Yes, it is, believe it or not!
The first product scanned with a barcode was Juicy Fruit gum.
When Marsh Supermarket cashier Sharon Buchanan rang up a 10-pack of Juicy Fruit on June 26, 1974, and heard a telltale beep, her face must have registered relief.
Buchanan’s co-workers at the grocery store in Troy, Ohio, had placed barcodes on hundreds of items the night before, as the National Cash Register Company installed the shop’s new computers and scanners. Buchanan’s “customer” for that first purchase was Clyde Dawson, the head of research and development at Marsh Supermarkets, Inc. For that fateful checkout, Dawson chose the gum… because some had wondered if the machine would have trouble reading the item’s very small barcode. It didn’t. Today, one of Marsh’s earliest scanners is part of the Smithsonian Museum of American History.

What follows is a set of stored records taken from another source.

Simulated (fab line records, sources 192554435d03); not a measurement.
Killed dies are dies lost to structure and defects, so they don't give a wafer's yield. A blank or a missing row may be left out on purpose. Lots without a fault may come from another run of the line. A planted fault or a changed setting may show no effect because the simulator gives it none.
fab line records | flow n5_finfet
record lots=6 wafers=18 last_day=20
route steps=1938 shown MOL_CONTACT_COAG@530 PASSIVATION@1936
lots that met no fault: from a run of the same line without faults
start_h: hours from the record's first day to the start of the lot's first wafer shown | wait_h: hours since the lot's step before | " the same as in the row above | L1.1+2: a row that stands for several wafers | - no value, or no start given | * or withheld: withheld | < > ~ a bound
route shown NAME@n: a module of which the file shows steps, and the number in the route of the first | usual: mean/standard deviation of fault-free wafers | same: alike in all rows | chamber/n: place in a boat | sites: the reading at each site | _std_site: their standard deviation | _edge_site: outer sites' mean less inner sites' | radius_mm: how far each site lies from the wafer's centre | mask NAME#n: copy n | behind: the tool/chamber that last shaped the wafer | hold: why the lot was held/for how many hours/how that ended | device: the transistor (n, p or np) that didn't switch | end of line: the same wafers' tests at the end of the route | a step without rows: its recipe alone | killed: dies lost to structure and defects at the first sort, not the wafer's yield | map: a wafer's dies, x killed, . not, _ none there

Today, more than 5 billion barcodes are scanned daily, and some of them are still Juicy Fruit gum.
So, that’s the story behind the self-serve checkout lanes we all love to hate. Maybe they could offer us a stick of Juicy Fruit as an incentive? After all, that’s how Wrigley Field came to be.
PS Juicy Fruit was 69 cents on that momentous day in 1974.